Telegraph 2/2/07
Talking Football: Wise tackles Leeds plight head on
By Tim Rich
There are not many men who, having taken Leeds United to the foot of what in Yorkshire they still call the Second Division, would show their face in public, much less pose for photographs. Dennis Wise has been called many things but never a coward.
He is presenting a cheque for £420,000 to the Hunslet Boys and Girls Club on behalf of the Barclays Spaces for Sport scheme. It will pay for an Astroturf pitch, changing facilities and much else beside in an area of Leeds cut off from the glass and steel of the city centre. It is appropriately close to Elland Road and was built in the days of Don Revie, when the club's horizons stretched to European Cup finals rather than a desperate scramble to finish fourth bottom of the game's second tier.
"I learnt my football in places like these," said Wise. "Kicking against a wall or playing for my dad's team, not on Astroturf but on that red, stony gravel, when your knees were full of cuts and grazes, trying to control a football against much bigger people. It toughened me up."
Wise breaks off to talk to a lad who impressed him, discovers he plays for a team called Yorkshire Amateurs, and then moves on. To some older Leeds supporters, it must be difficult to accept being taken to the brink by a chairman, Ken Bates, and a management team of Wise and Gustavo Poyet, who are not just southern but dyed with the blue of Chelsea. They have put themselves in the hands of pagan gods.
"The Yorkshire public have actually been very good," Wise reflected. "They know it has been difficult but they know, too, that we will give everything."
There has not been time for either he or Poyet to find anywhere permanent to live. Hotel beds do have a pen and a notepad beside them, which Wise has turned to.
After Manchester United's defeat at Arsenal, their manager, Sir Alex Ferguson, complained he was unable to sleep as his mind turned over the final fateful minutes at the Emirates Stadium which cost his side defeat.
"You do get things in your head," Wise said. "I have a pen next to my bed and if a thought won't go away, I'll wake up and write it down. When something's bothering me, I say to myself: 'Come on, relax for an hour or two and the thoughts will come.' "
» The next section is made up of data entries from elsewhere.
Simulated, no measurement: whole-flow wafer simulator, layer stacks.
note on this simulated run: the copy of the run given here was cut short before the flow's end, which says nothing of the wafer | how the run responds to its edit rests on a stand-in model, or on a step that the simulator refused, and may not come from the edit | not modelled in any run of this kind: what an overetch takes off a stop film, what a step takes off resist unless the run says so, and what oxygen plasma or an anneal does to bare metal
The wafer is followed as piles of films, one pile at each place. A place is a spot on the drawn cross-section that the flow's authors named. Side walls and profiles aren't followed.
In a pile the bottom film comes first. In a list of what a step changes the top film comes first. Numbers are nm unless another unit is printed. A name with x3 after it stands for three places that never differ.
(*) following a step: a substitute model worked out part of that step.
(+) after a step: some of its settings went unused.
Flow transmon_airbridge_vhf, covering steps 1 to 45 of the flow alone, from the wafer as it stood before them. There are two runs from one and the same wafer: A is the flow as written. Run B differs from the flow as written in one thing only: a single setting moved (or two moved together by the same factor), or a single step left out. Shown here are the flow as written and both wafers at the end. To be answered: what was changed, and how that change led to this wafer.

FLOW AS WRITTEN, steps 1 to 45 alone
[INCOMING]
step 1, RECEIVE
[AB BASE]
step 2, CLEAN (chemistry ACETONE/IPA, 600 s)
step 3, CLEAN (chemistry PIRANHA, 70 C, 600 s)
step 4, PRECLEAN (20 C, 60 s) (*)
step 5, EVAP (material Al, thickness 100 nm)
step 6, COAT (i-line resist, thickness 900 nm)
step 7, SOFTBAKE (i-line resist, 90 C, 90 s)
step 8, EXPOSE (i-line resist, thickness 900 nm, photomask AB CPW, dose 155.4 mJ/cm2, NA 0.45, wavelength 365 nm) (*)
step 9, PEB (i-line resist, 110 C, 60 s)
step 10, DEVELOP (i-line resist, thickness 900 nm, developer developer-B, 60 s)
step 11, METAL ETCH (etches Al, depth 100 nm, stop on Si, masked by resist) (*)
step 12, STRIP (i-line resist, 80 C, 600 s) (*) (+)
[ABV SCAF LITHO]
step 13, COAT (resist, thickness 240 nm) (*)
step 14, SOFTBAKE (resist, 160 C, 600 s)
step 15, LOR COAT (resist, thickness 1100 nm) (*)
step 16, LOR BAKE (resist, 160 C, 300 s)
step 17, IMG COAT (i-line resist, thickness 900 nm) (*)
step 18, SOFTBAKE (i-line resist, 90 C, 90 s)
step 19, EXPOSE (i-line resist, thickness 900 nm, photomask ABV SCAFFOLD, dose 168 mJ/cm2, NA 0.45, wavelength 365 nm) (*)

It is two years since Bates bought Leeds, returning to the north where he first made his money. They had just drawn 1-1 with Cardiff in front of a crowd of almost 30,000 at Elland Road and were 14th in the Championship. For Leeds' last home fixture, a 3-2 defeat by West Bromwich, the gate was just over 20,000 and that is considered reasonable.
The top tier of the East Stand is now closed, saving £200,000. The offices are no longer cleaned every day and orders for fresh flowers have been cancelled, saving £12,000 a year. The rented goldfish, symbols of the Ridsdale years, have long since departed.
In his three months at Leeds, Wise has brought in a raft of loan signings, dismissed Paul Butler as captain, been forced to sell Matthew Kilgallon, perhaps the club's best defender, to Sheffield United. He has attempted to remedy what he saw as a lack of basic fitness and, in Bates' words, broken up a dressing room "cabal" he considered was affecting the club's performances.
"It's not enjoyable but it's necessary," said Wise. "Listen, if your gaffer comes up to you and says your articles have been no good, you will last a certain amount of time and, if you don't respond, you will go. It's simple. But I am worried about Leeds United, not individuals and their feelings."
All this furious activity has not, however, improved the club's position. Leeds were second bottom when he arrived in October and on Tuesday they sank to the foot of the Championship in bizarre circumstances. They had actually beaten Hull when news came through that Southend had scored three times at Birmingham, condemning Leeds to last place on goal difference. David Healy, their outstanding striker, fractured an arm.
"Being last doesn't bother me," said Wise, who has succeeded in far more improbable tasks, winning the FA Cup with Wimbledon and taking Millwall to the final. "We have some very good matches coming up; Queens Park Rangers, Luton, Norwich, Ipswich. If you said we had to play West Brom, Birmingham, Preston and Southampton home and away, it might be quite different. It has crossed my mind that we might not survive but I fully believe we will stay up and, if I didn't, I should go now."